I've come to realize that playwriting can be a process of self-discovery since it closely resembles Jungian active imagination. I would even go so far as to say it is worth doing without any hope of reward. Fortunately there are substantial intangible rewards.

I'm interested in your comment about the process of self-discovery through playwriting. Are there any specific activities or exercises that you might recommend to use in the classroom that would stimulate this process? Thanks for your comment!

It becomes a process of self-discovery when you base your protagonist too closely on yourself. Then you form the narrative around the actions of the character and this can reveal that your actions tell a different story from what you consciously think you are doing. When you base multiple characters on different aspects of yourself it becomes a process of having a dialog between personifications of yourself and that is essentially Jungian active imagination.

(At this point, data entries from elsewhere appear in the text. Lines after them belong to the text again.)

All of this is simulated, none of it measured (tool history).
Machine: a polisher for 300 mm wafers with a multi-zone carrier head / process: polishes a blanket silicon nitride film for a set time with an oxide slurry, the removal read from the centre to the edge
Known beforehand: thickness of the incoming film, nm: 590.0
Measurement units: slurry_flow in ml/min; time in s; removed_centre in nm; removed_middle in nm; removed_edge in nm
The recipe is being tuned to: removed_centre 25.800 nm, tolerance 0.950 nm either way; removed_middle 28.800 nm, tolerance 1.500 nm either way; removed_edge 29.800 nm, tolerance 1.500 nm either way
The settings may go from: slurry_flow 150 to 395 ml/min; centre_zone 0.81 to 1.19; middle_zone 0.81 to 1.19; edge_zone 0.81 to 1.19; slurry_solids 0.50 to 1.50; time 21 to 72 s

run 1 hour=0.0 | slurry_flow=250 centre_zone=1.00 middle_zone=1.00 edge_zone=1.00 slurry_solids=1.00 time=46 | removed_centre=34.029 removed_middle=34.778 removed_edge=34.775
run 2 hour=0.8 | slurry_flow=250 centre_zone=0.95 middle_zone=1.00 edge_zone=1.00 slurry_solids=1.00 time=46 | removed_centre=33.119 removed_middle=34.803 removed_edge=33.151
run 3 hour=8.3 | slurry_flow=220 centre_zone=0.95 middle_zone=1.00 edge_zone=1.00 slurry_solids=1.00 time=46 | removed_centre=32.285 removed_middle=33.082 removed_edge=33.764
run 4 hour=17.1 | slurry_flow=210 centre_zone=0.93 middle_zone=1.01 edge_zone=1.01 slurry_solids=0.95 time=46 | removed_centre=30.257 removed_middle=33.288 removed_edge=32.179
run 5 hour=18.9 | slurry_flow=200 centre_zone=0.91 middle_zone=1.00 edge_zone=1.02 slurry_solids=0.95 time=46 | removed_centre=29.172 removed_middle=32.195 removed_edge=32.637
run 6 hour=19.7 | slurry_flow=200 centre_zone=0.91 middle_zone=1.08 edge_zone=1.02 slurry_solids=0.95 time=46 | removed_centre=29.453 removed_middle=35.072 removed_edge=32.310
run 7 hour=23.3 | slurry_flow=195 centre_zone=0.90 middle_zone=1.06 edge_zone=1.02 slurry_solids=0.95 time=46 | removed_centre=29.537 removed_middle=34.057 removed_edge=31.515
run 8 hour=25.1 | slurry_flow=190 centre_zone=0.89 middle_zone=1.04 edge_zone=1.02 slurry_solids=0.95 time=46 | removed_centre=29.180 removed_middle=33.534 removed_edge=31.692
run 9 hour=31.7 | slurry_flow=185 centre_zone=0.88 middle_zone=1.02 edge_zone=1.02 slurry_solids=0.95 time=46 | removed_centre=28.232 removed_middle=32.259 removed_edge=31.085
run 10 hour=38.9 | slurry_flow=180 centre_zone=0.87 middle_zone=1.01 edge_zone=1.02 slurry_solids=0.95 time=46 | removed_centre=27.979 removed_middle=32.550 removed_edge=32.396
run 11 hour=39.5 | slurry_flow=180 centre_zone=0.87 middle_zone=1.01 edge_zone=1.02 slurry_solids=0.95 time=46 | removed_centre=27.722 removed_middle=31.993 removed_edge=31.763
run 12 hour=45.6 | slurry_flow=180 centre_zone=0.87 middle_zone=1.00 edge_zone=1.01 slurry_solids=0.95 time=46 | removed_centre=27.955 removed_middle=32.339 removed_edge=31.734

There are many internal conflicts that can be revealed. There is the conflict between the rational mind and the irrational which you can observe in your irrational behavior. There is the conflict between intellectual pride and spiritual longings which is revealed when you express disdain for religion but deify celebrities. A desire for comfort and stability can make for a stagnant life. But if you examine your behavior closely you might catch your unconscious mind guiding you to do something stupid to put an end to that comfortable life and throw you back into a life of struggle. If you won't consciously accept new challenges you could find yourself getting into a lot of trouble, not by accident, but because your unconscious mind decided you needed to move on. Needless to say it can be quite valuable if you can become a little more self-aware and stop yourself from getting into trouble from sheer boredom.